Silver’s parabolic rally a 'seven sigma event’ where ‘YOLO traders’ turned $20,000 into $5 million
NEW YORK (February 10) Silver’s wild ride through $120 per ounce saw short-term crypto-style traders make fortunes, sometimes far outperforming the profits of knowledgeable and experienced commodity lifers, according to Daniel Pavilonis, senior commodities broker at RJO Futures.
In a Friday interview with Kitco News, Pavilonis conducted a postmortem of silver’s recent parabolic rally, and the precipitous decline that ended it – at least for now.
“This, in silver at least, was a six sigma, seven sigma event, and historically that just never happened before,” he said. “I think in terms of how a professional trader may look at these markets, and this is just unprecedented. It's unbelievable. And on the other side of that, you see people that have come in, and maybe look at this like Bitcoin or something of that nature: ‘It's going to go up forever!’ So I think that money started moving into the metals.”
Pavilonis said the difference between the established ‘smart money’ and the all-in newcomers was stark, and they were affecting one another – and the overall market, in unusual ways.
“I thought it was pretty interesting,” he said. “On my book of business, the guys that have been around for a long time, that have been really successful in returns, they didn't have the size on that that some of these other guys had that were just ‘hey, I'm just here to trade the metals, I'm a crypto trader, somebody that's not really generally focused on commodities or commodity trading.’”
“Both sides made money from it, at least from our book,” he added. “But the big money – the astronomical money – came from the guys that were just buying crazy options that were so far out of the money that they were dirt cheap when they bought them, like $100 calls when silver was trading at $39, stuff like that. It's just crazy to buy $100 calls when it's trading at $39, thinking that maybe it's going to go up to $50, maybe it breaks through $50, but it's not going to go parabolic like it did.”
“People would generally think that it's a slow grind higher, like what we saw with gold over the last several years. But this just went parabolic.”
As for the equally dramatic selloff on the 30th, Pavilonis speculated that there may also have been massive short bets from some of the big banks in the market which contributed to deepening it.
“Maybe that's true,” he said. “Maybe the banks are saying that because they want to buy more, and they want it to go higher. Who knows?”

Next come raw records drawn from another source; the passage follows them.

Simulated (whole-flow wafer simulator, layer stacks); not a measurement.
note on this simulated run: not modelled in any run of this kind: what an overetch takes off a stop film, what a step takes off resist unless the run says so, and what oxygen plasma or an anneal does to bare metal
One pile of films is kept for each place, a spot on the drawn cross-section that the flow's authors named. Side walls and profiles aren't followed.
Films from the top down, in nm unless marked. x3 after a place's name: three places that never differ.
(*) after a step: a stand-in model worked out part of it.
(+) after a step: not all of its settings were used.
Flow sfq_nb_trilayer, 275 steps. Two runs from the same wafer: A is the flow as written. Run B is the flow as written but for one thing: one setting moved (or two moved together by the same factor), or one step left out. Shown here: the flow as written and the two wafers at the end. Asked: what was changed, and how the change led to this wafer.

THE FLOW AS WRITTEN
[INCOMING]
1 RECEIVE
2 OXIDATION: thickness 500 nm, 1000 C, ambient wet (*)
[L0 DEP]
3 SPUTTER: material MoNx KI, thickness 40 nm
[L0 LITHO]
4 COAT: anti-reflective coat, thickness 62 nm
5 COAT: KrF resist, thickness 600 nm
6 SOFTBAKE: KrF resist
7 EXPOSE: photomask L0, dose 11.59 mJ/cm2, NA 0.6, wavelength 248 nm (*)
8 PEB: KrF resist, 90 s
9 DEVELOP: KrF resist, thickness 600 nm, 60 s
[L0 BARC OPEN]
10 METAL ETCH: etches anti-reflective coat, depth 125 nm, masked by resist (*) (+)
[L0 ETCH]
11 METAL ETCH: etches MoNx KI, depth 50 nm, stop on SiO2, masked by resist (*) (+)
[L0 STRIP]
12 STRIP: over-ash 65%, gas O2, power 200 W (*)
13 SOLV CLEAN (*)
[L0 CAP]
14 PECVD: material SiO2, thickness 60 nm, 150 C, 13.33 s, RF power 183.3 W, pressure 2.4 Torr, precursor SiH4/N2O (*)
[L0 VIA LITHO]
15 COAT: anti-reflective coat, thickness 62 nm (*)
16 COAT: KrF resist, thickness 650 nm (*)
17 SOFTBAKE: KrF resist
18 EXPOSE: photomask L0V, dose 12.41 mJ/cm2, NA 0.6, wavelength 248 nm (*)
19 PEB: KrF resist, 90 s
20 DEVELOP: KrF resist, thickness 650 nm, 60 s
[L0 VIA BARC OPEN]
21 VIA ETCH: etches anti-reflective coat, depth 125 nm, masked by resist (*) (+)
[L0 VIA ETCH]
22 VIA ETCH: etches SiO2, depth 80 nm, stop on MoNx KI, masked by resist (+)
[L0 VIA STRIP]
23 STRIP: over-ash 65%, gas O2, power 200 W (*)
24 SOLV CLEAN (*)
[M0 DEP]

Pavilonis said that the profit-taking and risk-mitigation measures used by experienced traders can seem to work against them in these situations, while the gung-ho YOLO traders can sometimes reap the rewards by going all in.
“The key part of this is that you don't know where the market's going to go, or how high it's going to go, or if it's going to roll over,” he said. “You put on a trade, and you don't know how high it's going to go. The biggest problem was that you go from a full-sized position down to maybe a quarter of the position because it hit your targets.”
“Next thing you know, you wake up in the morning and silver's up 10 bucks,” Pavilonis continued. “You still have a position on, but it's nothing near the size that you had on before. And then, okay, silver's trading at $70… are we looking at the $90 calls now? How do you manage that position? So you're slowly unwinding stuff, or adding some way out-of-the-money calls. But it's just the sizing and the strike prices, because at this point, not very many people at our desk were trading futures as silver got above [$70].”
So as prices rose further and further above where experienced traders could believe in them, they would reduce their position, effectively selling to the speculative traders whose only strategy was often: To the moon!
“The biggest takeaway was that those positions, on the smart money side, were just a lot smaller,” he said. “Whereas the guys where it's trading at $30, $40 and they were buying $100 calls for six months out, and $150 calls, and $130 calls… I don't know if it was a trade where it's meant to get up to those strike prices. Maybe it was more just ‘Hey, if we get 50% of this move here, if silver goes up to $70, or $60…’ They would just keep on adding to it, as the [experienced professional commodity traders] were unwinding and managing positions that were still making money. But not like $20,000 in options turning into $5 million.”
“I can say, after this volatility at the highs, a lot of those guys that made a lot of money, the YOLO traders, gave a lot of it back,” Pavilonis said. “But they still did better than a lot of guys that have been in the business for quite some time.”